Monday, September 21, 2020

Black American academic dares to opine that Back lives are not inherently different from white lives

Here's a brave man. Black American "cultural critic" Thomas Chatterton Williams, in an interview with the BBC, opines that the way to get multi-ethnic society to work, which should be everyone's goal, is not going to be "by doubling down and reinforcing the mistaken notion that we are separate races", based on what he calls "pseudo-scientific relics of conflicts past", but rather by "actually trying to live up to the idea of a transcendent humanism". 

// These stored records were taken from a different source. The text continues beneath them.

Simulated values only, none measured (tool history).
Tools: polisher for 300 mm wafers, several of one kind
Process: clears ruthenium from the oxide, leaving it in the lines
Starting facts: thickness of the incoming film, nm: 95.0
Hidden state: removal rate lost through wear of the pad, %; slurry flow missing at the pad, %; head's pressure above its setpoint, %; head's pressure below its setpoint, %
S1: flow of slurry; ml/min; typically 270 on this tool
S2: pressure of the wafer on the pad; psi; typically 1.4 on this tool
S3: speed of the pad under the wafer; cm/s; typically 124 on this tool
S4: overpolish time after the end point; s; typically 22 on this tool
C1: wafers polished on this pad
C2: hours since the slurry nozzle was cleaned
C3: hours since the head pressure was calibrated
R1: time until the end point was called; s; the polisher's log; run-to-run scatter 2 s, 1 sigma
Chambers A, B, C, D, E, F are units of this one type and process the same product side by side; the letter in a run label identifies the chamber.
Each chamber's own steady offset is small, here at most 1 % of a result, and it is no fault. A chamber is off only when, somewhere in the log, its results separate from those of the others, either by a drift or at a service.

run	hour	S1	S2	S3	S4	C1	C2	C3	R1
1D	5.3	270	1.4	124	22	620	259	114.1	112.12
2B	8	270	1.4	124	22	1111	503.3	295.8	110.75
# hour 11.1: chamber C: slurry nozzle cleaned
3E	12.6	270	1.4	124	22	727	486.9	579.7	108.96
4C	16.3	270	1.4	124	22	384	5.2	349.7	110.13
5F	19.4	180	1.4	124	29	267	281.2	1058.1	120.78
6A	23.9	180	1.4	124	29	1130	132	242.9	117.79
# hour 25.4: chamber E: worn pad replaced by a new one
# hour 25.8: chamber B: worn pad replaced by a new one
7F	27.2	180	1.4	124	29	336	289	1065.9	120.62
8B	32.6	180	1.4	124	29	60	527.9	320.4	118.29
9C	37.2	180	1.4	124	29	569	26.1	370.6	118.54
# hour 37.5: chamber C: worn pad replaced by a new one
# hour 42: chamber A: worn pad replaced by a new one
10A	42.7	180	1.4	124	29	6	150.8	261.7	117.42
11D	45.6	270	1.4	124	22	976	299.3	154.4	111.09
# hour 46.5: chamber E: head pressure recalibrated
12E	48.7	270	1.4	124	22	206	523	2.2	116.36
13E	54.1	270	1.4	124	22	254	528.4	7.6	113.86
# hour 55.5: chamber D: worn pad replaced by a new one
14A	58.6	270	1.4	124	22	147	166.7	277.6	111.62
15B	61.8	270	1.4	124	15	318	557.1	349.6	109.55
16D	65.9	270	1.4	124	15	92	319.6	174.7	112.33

Now, this is diametrically opposed to the views of Black Lives Matter, which is currently steering the narrative in America and elsewhere. Chatterton Williams does say that he understands, and indeed agrees with, BLM's protest movement aimed at fixing the culture of police brutality in the USA. He does not deny that there is racism and injustice at work on a large scale in American society. But, he says, "as far as they believe that there are actually Black lives that are fundamentally, inherently, essentially different than white lives, then I don't get on board with that rhetoric".

And finally, "I don't think that we are going to get to a better future by fracturing ourselves into ever more hyper-specific identity categories".

Like I say, brave man. I have to say that I agree with him in principle, although I don't see how that fine theory is going get translated into a practical approach.